Once we arrived at the Lake St Clair visitor centre, at the southern end of the lake, we made our way to the jetty and waited for our ferry journey to the northern end of the lake on Australia’s highest altitude ferry service.
The ferry departs Lake St Clair Visitor Centre and takes people to and from Narcissus Jetty on the northern end of the lake. On demand, it will also stop at Echo Point, part way up the western side of the lake. The ferry journey takes 15 minutes one way. If you don’t fancy a ferry trip, it’s also possible to walk along the side of Lake St Clair, Australia’s deepest lake, to reach Narcissus Jetty, but it takes a whole day of walking (approx. 6 hours) to get from the lake’s southern to northern end.
Our ferry had been pre-booked, which is essential for winter sailings. In summer, three ferries run per day, but in winter, ferries only run on demand. We had the ferry to ourselves on the way up, which felt like a real treat and a bit like we had a private charter!
The ferry ride itself was a great experience. I had never seen Lake St Clair so sunny and clear as on our journey across the lake. From the ferry, we could see the surrounding mountains including the distinctive point of Mt. Ida.
We arrived at Narcissus Jetty and walked by Narcissus Hut and journeyed on towards Pine Valley. The first section of our walk was a flat section along part of the famous Overland Track and was in fairly open eucalypt forest with areas of button grass. We then met a fork in the path and moved off the Overland Track onto the side-track to Pine Valley Hut. A lot of this track consisted of wooden boardwalk, which made it very easy going underfoot. It was also very flat and provided great views of the surrounding peaks, including Mount Gould and the Partheon. It felt great to be out in the wilderness and exploring somewhere new.
As we got to within around 30 minutes of Pine Valley Hut, the walk started to descend into a mossy rainforest with myrtles trees. Cephissus Creek ran along the sides of the track and the temperature dropped as we were under a canopy of dense trees and no longer in direct sunlight.
We then made it into Pine Valley and to the beautiful and well-maintained Pine Valley Hut. There are multiple camping platforms close to the hut, as well as a long drop toilet and a path that leads to a helipad.
We dropped our bags and set up our sleeping matts on one of the sleeping platforms inside the hut. The hut itself consists of one large room that has a fireplace in the middle, two long tables and two bunk style sleeping platforms that are built into the walls in one end of the room. If you needed to, you could probably sleep twenty people inside the hut, but there were only a couple of other small groups when we stayed.

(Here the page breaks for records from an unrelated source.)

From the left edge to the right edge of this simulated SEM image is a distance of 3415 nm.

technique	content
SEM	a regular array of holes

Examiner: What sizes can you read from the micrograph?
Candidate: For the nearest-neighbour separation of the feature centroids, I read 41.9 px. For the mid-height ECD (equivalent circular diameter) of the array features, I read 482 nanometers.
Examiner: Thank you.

We then went for a little explore around the area. We walked to the nearby Cephissus Falls, tried to identify the native plants and trees growing in the area (my friend was much better than me) and headed down to the helipad. The clearing surrounding the pad had wonderful views but sat beneath where the sun would reach, meaning the pools of water around the helipad had frozen over in the cold and all the plants and infrastructure was coated in ice crystals. It was absolutely freezing, but very beautiful.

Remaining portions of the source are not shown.